2.2.2 Results extraction

The number of dives per cluster is presented in the following data frame.

kmeans_results = as.data.frame(t(km$size))
names(kmeans_results) <- c("Cluster 1", "Cluster 2","Cluster 3","Cluster 4","Cluster 5")
kmeans_results
##   Cluster 1 Cluster 2 Cluster 3 Cluster 4 Cluster 5
## 1       127       108       218       249       152

2.3 Hierarchical clustering

2.3.1 Clustering construction

As in K means clustering, the data matrix must be normalised to perform the analysis.

The first step of the analysis is to define the linkage method. To do so, we look at the agglomerative coefficient of each method, chosing the one that is closer to 1.

m <- c( "average", "single", "complete", "ward")
names(m) <- c( "average", "single", "complete", "ward")

#function to compute agglomerative coefficient
ac <- function(x) {
  agnes(df, method = x)$ac
}

#calculate agglomerative coefficient for each clustering linkage method
sapply(m, ac) # best: closest to 1 (here Ward)
##   average    single  complete      ward 
## 0.9352095 0.7961501 0.9589835 0.9923943

Ward’s method seems to be the best suited for the analysis.

Hierarchical clustering is performed using Ward’s minimum variance and a dendrogram is plotted. The dendrogram is then cut in the number of cluster needed, here 5.

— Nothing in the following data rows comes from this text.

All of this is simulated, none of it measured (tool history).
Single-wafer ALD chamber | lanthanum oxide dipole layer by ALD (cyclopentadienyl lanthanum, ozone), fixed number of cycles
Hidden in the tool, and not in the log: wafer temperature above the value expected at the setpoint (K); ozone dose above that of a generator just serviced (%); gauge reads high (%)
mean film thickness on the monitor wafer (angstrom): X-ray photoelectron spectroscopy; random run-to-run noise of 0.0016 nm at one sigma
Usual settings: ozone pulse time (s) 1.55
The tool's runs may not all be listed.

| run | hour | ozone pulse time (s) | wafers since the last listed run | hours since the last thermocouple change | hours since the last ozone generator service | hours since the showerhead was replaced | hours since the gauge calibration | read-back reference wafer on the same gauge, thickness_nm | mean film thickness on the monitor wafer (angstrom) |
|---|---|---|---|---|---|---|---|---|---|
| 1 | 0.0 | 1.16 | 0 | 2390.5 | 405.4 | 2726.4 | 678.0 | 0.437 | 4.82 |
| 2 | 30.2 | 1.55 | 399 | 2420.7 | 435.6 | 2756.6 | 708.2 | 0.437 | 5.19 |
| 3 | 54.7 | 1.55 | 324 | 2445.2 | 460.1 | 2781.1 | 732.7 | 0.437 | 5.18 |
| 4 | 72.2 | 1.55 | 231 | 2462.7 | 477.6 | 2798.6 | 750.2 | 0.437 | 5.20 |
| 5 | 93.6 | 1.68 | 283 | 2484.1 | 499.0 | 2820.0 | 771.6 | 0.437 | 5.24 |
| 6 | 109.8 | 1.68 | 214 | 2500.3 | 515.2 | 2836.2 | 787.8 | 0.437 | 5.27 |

clust <- agnes(df, method = "ward")
pltree(clust, cex = 0.6, hang = -1, main = "Dendrogram") 

#compute distance matrix
d <- dist(df, method = "euclidean")
#perform hierarchical clustering using Ward's method
final_clust <- hclust(d, method = "ward.D2" )
#cut the dendrogram into 5 clusters
groups <- cutree(final_clust, k=5)

2.3.2 Result extraction

The number of dives per cluster is given below.

hmeans_results <- table(groups)
names(hmeans_results) <- c("Cluster 1","Cluster 2","Cluster 3","Cluster 4","Cluster 5")
hmeans_results
## Cluster 1 Cluster 2 Cluster 3 Cluster 4 Cluster 5 
##       150       153       239       149       163

3 Clustering results comparison

To estimate robustness of clusters obtained through the different methods used here, a comparison of the intersecting data points among clusters is performed.

Regarding model-based clustering, only the first threshold is tested to ensure all dives are classified, allowing for comparison with hierarchical and k means clustering. After computing a distance matrix, the function cluster.stats is applied to the three methods.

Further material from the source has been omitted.